Enabling Bloom Indexing in Delta

ALTER TABLE delta_sales 
SET TBLPROPERTIES ('delta.bloomFilter.columns' = 'id');

This enables a Bloom filter index on the id column.

Query That Runs Faster After Bloom Indexing

SELECT * FROM delta_sales WHERE id = 1001;

Instead of scanning all files, Spark directly finds the relevant files.

4️⃣ Indexing Using Partitioning

Partitioning is a type of indexing where data is split into folders based on a column.

  • Best for columns with low cardinality (e.g., year, country).

Creating a Partitioned Delta Table

CREATE TABLE delta_sales (
    id INT,
    amount DOUBLE,
    date STRING
) USING DELTA 
PARTITIONED BY (date);

Example Query That Benefits From Partitioning

SELECT * FROM delta_sales WHERE date = '2024-02-01';

Spark reads only the date=2024-02-01 partition, making it much faster.

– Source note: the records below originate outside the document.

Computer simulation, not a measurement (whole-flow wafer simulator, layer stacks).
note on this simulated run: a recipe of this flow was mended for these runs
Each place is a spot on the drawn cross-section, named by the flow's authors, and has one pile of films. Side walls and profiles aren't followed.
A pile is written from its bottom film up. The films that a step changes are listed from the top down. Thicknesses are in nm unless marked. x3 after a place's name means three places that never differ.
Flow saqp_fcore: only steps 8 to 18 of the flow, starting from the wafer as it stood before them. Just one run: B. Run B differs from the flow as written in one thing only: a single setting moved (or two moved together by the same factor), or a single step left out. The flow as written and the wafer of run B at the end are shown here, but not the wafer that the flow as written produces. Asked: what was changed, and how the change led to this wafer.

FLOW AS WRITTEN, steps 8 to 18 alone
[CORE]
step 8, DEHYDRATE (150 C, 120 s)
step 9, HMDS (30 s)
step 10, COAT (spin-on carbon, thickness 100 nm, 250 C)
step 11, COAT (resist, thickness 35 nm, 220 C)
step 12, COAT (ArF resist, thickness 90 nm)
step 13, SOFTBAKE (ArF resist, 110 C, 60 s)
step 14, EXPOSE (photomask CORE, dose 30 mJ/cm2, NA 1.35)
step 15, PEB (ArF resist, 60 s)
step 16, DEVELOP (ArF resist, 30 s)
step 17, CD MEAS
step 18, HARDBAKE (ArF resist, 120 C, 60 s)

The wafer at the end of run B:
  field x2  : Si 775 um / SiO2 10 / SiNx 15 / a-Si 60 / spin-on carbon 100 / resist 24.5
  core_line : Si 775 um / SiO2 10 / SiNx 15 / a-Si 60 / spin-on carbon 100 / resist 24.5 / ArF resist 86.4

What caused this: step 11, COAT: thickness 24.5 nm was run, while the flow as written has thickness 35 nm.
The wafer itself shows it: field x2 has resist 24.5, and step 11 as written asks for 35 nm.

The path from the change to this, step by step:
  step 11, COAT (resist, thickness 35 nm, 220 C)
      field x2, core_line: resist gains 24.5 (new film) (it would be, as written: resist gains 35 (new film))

Summary: Indexing Methods in Delta Lake

Index TypeBest ForHow to Enable?
Z-OrderingMulti-column filteringOPTIMIZE ZORDER BY (date, amount);
Data SkippingAuto-optimized query performanceEnabled by default in Delta
Bloom Filter IndexFast lookups on unique valuesALTER TABLE SET TBLPROPERTIES ('delta.bloomFilter.columns' = 'id');
PartitioningFiltering based on low-cardinality columnsPARTITIONED BY (date);

C.) Apache Iceberg Indexing (Hidden Partitioning & Sort Order)

Iceberg provides automatic partitioning and indexing, reducing query scan time.

1️⃣ Hidden Partition Indexing (Automatic Partitioning in Iceberg)

Traditional partitioning requires managing folders manually, but Iceberg automatically tracks partitions without needing to create directories.

Why Use Hidden Partitioning?

  • Iceberg automatically tracks partition values in metadata (no need for PARTITIONED BY in SQL).

  • Queries don’t need to specify partition columns explicitly.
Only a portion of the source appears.